Skip to main content
โšก Calmops

Pandas Data Loading and Cleaning: Essential Workflows for Data Professionals

Pandas Data Loading and Cleaning: Essential Workflows for Data Professionals

Introduction

In the real world, data is messy. It comes from multiple sources, contains errors, has missing values, and often isn’t in the format you need. In fact, data professionals spend approximately 60-80% of their time on data loading and cleaning rather than actual analysis or modeling.

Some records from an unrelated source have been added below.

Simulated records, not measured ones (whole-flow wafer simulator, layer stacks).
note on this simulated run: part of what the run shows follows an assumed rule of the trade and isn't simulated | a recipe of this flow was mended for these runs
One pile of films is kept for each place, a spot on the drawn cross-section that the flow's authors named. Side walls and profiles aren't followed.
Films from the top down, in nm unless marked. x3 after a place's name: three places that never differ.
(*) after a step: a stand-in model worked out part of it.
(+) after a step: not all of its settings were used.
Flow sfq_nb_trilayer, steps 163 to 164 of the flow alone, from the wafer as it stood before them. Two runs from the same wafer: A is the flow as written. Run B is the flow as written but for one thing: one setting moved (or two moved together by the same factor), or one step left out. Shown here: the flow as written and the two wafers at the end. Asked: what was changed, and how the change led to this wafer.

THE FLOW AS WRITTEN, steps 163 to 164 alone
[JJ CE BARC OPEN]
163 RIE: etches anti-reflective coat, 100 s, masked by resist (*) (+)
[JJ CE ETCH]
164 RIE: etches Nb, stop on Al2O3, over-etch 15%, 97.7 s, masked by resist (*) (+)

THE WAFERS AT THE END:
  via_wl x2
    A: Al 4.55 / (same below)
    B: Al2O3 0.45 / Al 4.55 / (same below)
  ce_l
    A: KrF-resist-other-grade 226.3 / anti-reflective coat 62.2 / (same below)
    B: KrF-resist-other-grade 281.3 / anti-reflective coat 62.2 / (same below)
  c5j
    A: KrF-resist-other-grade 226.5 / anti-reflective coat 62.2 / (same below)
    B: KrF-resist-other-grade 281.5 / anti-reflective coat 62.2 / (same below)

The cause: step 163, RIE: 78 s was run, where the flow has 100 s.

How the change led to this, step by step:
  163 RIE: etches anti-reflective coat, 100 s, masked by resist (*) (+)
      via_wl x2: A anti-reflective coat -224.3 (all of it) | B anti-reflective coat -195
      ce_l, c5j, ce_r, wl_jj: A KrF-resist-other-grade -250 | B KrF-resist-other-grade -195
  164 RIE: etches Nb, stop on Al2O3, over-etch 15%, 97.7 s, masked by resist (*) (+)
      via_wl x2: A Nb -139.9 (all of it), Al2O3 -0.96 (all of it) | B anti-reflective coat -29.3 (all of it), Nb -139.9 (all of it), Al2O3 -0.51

This is where pandas becomes invaluable. As a data professional, you’ll spend a significant portion of your time using pandas to load data from various sources and transform it into a clean, usable format. The quality of your data directly impacts the quality of your analysis and models, making data cleaning one of the most critical skills in your toolkit.

In this post, we’ll explore practical workflows for loading data from multiple sources and cleaning it effectively. You’ll learn techniques for handling missing values, removing duplicates, fixing data types, and preparing datasets for analysis. By the end, you’ll have a comprehensive understanding of data preprocessing workflows that you can apply immediately to your projects.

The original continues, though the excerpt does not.